Looking at the Shelter report and the testimonies I get from constituents, few letting agencies are complying with their obligations under the Consumer Rights Act 2015, in which we asked the House of Commons to include something on this when it was going through. They’re not complying because they’re simply not displaying their fees, and students or anybody else only find out rather late in the day what eye-watering fees they turn out to be. So, one student told me they would charge £150 to each tenant in agency fees, and that was just to take the property off the market ‘while we sort out the contract’. So, in a six-member household, that is £900 for 10 minutes’ work. In another agency, in the small print of the contract it was revealed that they would take £65 from each of the tenants for professional cleaning at the end of the contract, regardless of the condition of the house. This individual was outraged because the house that they inherited was in such a poor state that clearly this professional cleaning had not been carried out after the previous tenants left. Frankly, such activities, if they are going on systematically, are fraud.

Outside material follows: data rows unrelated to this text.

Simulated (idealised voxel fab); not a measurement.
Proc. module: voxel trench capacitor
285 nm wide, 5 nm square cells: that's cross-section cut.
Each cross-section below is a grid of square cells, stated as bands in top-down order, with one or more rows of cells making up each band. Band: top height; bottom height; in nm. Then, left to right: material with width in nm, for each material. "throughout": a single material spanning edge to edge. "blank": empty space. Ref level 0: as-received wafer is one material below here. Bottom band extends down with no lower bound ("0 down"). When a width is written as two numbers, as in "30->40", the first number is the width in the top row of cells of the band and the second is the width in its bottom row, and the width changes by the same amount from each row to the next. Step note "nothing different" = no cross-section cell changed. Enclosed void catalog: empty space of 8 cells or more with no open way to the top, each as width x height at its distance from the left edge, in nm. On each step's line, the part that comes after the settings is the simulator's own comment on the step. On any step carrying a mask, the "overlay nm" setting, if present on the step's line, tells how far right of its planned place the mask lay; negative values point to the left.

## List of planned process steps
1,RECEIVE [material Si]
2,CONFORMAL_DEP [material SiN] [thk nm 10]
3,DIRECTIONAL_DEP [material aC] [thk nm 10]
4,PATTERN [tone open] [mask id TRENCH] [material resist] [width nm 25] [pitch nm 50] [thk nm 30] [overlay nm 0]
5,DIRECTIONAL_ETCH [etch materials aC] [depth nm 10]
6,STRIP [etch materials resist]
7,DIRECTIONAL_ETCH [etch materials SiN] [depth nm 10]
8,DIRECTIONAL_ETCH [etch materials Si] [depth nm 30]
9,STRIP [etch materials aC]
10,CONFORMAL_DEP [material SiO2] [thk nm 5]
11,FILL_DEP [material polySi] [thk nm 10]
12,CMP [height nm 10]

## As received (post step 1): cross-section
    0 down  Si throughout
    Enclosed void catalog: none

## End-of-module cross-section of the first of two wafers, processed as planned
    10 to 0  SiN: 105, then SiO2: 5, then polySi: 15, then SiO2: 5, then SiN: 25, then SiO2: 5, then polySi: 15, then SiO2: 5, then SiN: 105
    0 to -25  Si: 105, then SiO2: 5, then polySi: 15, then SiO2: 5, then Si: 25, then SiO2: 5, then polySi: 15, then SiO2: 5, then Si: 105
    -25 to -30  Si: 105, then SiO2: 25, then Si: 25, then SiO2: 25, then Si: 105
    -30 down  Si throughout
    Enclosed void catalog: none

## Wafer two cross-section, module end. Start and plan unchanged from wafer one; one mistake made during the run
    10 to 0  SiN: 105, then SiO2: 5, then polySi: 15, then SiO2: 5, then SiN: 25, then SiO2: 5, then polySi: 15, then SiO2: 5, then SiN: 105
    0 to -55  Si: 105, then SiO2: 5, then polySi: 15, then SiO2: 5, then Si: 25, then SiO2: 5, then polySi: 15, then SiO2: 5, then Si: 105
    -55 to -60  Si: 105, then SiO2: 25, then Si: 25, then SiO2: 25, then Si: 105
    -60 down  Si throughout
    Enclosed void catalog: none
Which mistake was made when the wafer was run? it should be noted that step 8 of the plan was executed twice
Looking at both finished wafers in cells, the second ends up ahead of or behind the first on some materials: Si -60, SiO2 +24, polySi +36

‘So, how is it possible to say there was professional cleaning done if the kitchen is leaking and rotting, and that the ceiling collapsed within a week due to an upstairs leak, and the bathrooms reeked of mould and piss?’
Many people argue that the fee is the worst aspect of the relationship that they have with the letting agencies, and the legal advice I’ve had from the head of the legal service here in the National Assembly is that we do indeed have the powers to follow Scotland’s lead and outlaw letting agency fees. It should be the landlord paying the letting agency, not the tenant. Now, I know that the Welsh Government in the past has argued that this comes under consumer protection, which is not devolved, but that’s not the legal advice I’ve had. They say there’s a very strong argument that letting agency fees are devolved, so that the Assembly could pass a Bill including banning them. Following on from the success of the Agricultural Sector (Wales) Bill, which was adjudicated on in the Supreme Court, it is clear in his view that
‘The relationship between a "Landlord" and a "Tenant" forms a long-established and well-understood branch of the law' as being a service rather than a consumer relationship’. So, I would urge the Minister, not least because you need to recall that those on housing benefit end up having to pay the letting agency fee from their income support, because the housing benefit is already being applied to the max to cover the rent. So, that is causing a huge amount of hardship, and, frankly, the letting agencies are getting away with simply not providing a service in exchange for the fee. I think it’s something that needs to be stopped as a matter of urgency.